Consider the following code:
trait MyTrait<'a, 'b: 'a> {
fn f(&'b mut self) -> &'a str;
}
struct MyStruct {
my_string: String,
}
impl<'a, 'b: 'a> MyTrait<'a, 'b> for MyStruct {
fn f(&'b mut self) -> &'a str {
&self.my_string
}
}
fn foo<'a, 'b: 'a>(s: &'b mut impl MyTrait<'a, 'b>) {
bar(s);
bar(s); // ERROR
}
fn foo2<'a>(s: &mut MyStruct) {
bar(s);
bar(s);
}
fn bar<'a, 'b: 'a>(s: &'b mut impl MyTrait<'a, 'b>) {
let x = s.f();
}
The trait MyTrait
defines a function that returns a str
reference. Its lifetime can be interpreted as "the object that returned the str
reference will live at least as long as that reference.".
bar
is a function that accepts a mutable reference to a struct that implements MyTrait
and calls f
. The functions foo
and foo2
are identical with the only difference being that foo2
accepts a specific type while foo
accepts any concrete type that implements MyTrait
.
Since foo2
compiles, I expected foo
to compile as well but it didn't. Here is the error message:
error[E0499]: cannot borrow `*s` as mutable more than once at a time
--> src\bin\main2.rs:17:6
|
15 | fn foo<'a, 'b: 'a>(s: &'b mut impl MyTrait<'a, 'b>) {
| -- lifetime `'b` defined here
16 | bar(s);
| ------
| | |
| | first mutable borrow occurs here
| argument requires that `*s` is borrowed for `'b`
17 | bar(s); // ERROR
| ^ second mutable borrow occurs here
From what I understand, here is what is going on: MyTrait
forces the object that implements it live for the lifetime 'b
. The first call to bar
borrows s
for the lifetime 'b
, meaning that the borrow won't drop at the end of bar
like a regular borrow, but will drop only at the end of 'b
. foo
and bar
have the same function signature and therefore the lifetimes specified will be identical. This means that when bar
mutably borrows s
, this borrow will only go out of scope at then end of 'b
- at the end of foo
. The second bar
call will follow the same logic, however since there already exists a mutable borrow, the compiler won't allow another one to be created.
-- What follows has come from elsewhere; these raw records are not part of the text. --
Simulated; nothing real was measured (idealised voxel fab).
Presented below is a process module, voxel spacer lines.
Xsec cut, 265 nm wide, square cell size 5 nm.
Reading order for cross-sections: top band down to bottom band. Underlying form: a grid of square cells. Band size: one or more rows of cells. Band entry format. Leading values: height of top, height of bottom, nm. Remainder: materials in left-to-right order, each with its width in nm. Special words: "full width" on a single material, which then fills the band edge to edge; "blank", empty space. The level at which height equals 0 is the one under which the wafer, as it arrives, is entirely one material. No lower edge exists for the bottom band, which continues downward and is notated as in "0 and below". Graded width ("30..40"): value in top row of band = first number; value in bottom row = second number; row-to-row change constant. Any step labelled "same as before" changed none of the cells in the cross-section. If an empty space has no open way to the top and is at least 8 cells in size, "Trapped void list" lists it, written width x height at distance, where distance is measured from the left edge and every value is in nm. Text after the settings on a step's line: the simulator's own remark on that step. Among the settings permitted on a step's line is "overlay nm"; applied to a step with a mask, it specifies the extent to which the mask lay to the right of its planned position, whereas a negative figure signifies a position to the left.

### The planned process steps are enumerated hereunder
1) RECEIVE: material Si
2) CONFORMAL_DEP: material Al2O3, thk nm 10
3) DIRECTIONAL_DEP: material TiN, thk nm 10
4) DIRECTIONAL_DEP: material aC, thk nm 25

Initially I thought a solution was to rewrite the signature of bar
as:
fn bar<'a, 'b: 'a, 'c: 'b>(s: &'b mut impl MyTrait<'a, 'c>)
Hoping the compiler would interpret it as: "'b
lives only for the duration of the function, 'a
, is even further constrained, and the object itself *s
lives for the lifetime 'c
which outlives the function".
However it resulted in the error:
error[E0495]: cannot infer an appropriate lifetime for autoref due to conflicting requirements
Is it possible to constrain the borrow in bar
to only live for the duration of bar
?
CodePudding user response:
I'm not sure how you got to the code you posted, but I find the best rule of thumb is to start out with no explicit lifetime parameters, and only add them when the compiler says it needs them.
In your case, the compiler needs no lifetime parameters, it's perfectly happy to figure them all out itself:
trait MyTrait {
fn f(&mut self) -> &str;
}
struct MyStruct {
my_string: String,
}
impl MyTrait for MyStruct {
fn f(&mut self) -> &str {
&self.my_string
}
}
fn foo(s: &mut impl MyTrait) {
bar(s);
bar(s);
}
fn foo2(s: &mut MyStruct) {
bar(s);
bar(s);
}
fn bar(s: &mut impl MyTrait) {
let x = s.f();
}
In particular, for any function taking one reference and returning a reference, the compiler can work out that the returned reference must be from the argument, so no explicit bounds are needed. What it's actually doing (AFAIK) is basically inserting these lifetimes:
trait MyTrait {
fn f<'a>(&'a mut self) -> &'a str;
}
impl MyTrait for MyStruct {
fn f<'a>(&'a mut self) -> &'a str {
&self.my_string
}
}
Note how (1), the lifetime is on the function not on the trait. This is another good rule of thumb when adding lifetime parameters, always put them in the most specific scope possible. Also (2), there's no need for two parameters.
Edit:
As far as understanding why it didn't like your version specifically, I think it's basically because the lifetime is defined on the trait rather than on the function. The lifetime 'b
on MyTrait
in particular is a feature of the type, not of any particular code path. For all the compiler knows, for a generic MyTrait<'a, 'b>
those lifetimes could be tied to something else entirely elsewhere in the code, it has no way of knowing that 'b
cannot outlive your call to foo
because it has to be generic over all possible 'b
s.
But in foo2
, the compiler can see that all of the lifetimes of MyStruct
, it can collapse those lifetimes to the concrete case it has and knows that it only needs to borrow s
for the duration of bar
.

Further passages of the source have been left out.